Tool/software:
Hello,
So we are using the MCU PLUS SDK 09.01, tiarmclang LTS 3.2.0. We are utilising the IPC with an additional layer of our own communication-protocol. Currently we are using two cores in one cluster but can also use all 4. Also please note for the following, we are not using SysCfg but we modified the SDK-API in such way that the Drivers won't take an index for an array but can use the Config directly as a pointer-parameter. So the change is small and just is relevant for the open() functions mostly.
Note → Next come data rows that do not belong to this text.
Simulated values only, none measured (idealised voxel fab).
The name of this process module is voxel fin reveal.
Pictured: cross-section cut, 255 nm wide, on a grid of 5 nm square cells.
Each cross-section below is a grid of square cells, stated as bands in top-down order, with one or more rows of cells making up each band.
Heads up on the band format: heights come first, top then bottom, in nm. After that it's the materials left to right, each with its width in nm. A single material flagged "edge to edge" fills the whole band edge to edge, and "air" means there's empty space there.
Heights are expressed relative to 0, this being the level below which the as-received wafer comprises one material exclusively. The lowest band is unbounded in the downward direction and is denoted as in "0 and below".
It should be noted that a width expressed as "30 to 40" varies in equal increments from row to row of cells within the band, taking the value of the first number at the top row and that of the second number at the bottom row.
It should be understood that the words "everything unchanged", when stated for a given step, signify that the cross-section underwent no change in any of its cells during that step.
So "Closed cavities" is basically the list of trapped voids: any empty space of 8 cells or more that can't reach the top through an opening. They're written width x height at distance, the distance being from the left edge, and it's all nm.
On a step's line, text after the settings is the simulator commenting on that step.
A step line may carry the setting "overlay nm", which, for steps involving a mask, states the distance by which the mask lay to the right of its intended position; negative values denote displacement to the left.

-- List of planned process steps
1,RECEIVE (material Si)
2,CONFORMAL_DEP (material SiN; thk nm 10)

So in general we have a lot of possibilities to modify the driver setup. E.g. the clocks for the modules are activated as soon as our written constructor of e.g. the SpiDriver, as well as the correct interrupts are set and so. In general this already works pretty well.
We now have the possibility to switch our software-components from one core to the other but since we did not (for now) implement any special handlers for peripheral access, we are accessing the peripheral from both cores.
So assume the following setup for our example:
2 cores in one cluster (mcu0_0 and mcu0_1), both are accessing the SpiDriver at the same MCSPI-module but different channels.
Our thoughts about preventing concurrent access was to use spinlocks. So every driver gets its own hardcoded spinlock-id. There are some constraints but I will handle them in the PS later.
We lock the spinlock as soon as one driver accesses the Spi-driver in general. be it any open, close, transceive or whatever - a spinlock is locked. Our current use case is to have some LEDs at a shift-register on one SPI-channel and one eeprom (we use our own drivers, not the ones of the SDK) at another SPI-channel.
The interesting thing is, that this seems to work perfectly via a load via CCS. the Spi can be accessed from both cores.
But it does not work if we boot from flash. We are running into an data abort when it tries to write a register from the SciClient it seems (CSL_REG32_WR_RAW in sciclientobj.c). unfortunately the abort-handler does not give any usefull information. but the CP15-register says: 0x1808, so an external abort on write. The Data fault address is 0x4D001004. So according to the TRM it's part of the DMASS0_SEC_PROXY_SRC_TARGET_DATA.
We may need your help here since we cannot really debug this situation. It seems to be some kind of race condition which behaves really strange. We implemented a sleep at one core for over 10 sec to exclude the possibility of activating some stuff at the same time but this did not prevent it. Interestingly it works when we add a loop_forever at the start (like in the bootloader debugging) and let it run afterwards then.
To explain the startup (per core) a bit more since we do not use SysCfg, see this as running from main():
1. HwiP_init()
2. setup Clock (HWTimer 8 for core 0_0 and HWTimer 9 for core 0_1, set interrupts correct and call ClockP_init() )
3. HwiP_open()
4. Sciclient_init(coreId)
5. setup Ipc, wait for sync
6. setup SpiDrivers:
6.1 set interrupt, spinlock ids, and enable clock for the spi-module (according to the used spi-module)
6.2 open SpiDriver
6.3 calling MCSPI_chConfig (currently for every channel on every core)
So since the error happens somewhere in the firewall range I dunno what to do. Is this something boardcfg related? But why does it then work when loading via CCS or with the bootloader-debugging-approach with a while-loop at the beginning?
PS:
Yes we know spinlocks are probably not a good idea to use. The TRM states the locks shouldn't be taken more than 200 ns and actions should be short etc. The theoretical problem exists that one core has a task with a low priority accessing the Spi, locking it and the other core's task with a higher prio then could be blocked when trying to access the same peripheral and trying to get the spinlock in a while-loop and thus could block one core pretty long. Also if on the same core multiple entities want to access the same spi-module it could happen they deadlock themselves out if a lower prio task had taken the spinlock and a higher prio task - also using the spi-module - preempts this task. But the last case shouldn't happen, since we also use Semaphores do prevent concurrent access from one core. The Spinlocks are directly locked afterwards (and released of course).
To at least minify the impact we made a timeout and a sleep(1) for every spinlock check, so it's ensured lower prio tasks can continue running. We may refine this behaviour later on.
We are for now fine with it, since at least we can guarantee no concurrent access to the SPI-module.
Do you have an idea what we can do here to get this running?
Best regards
Felix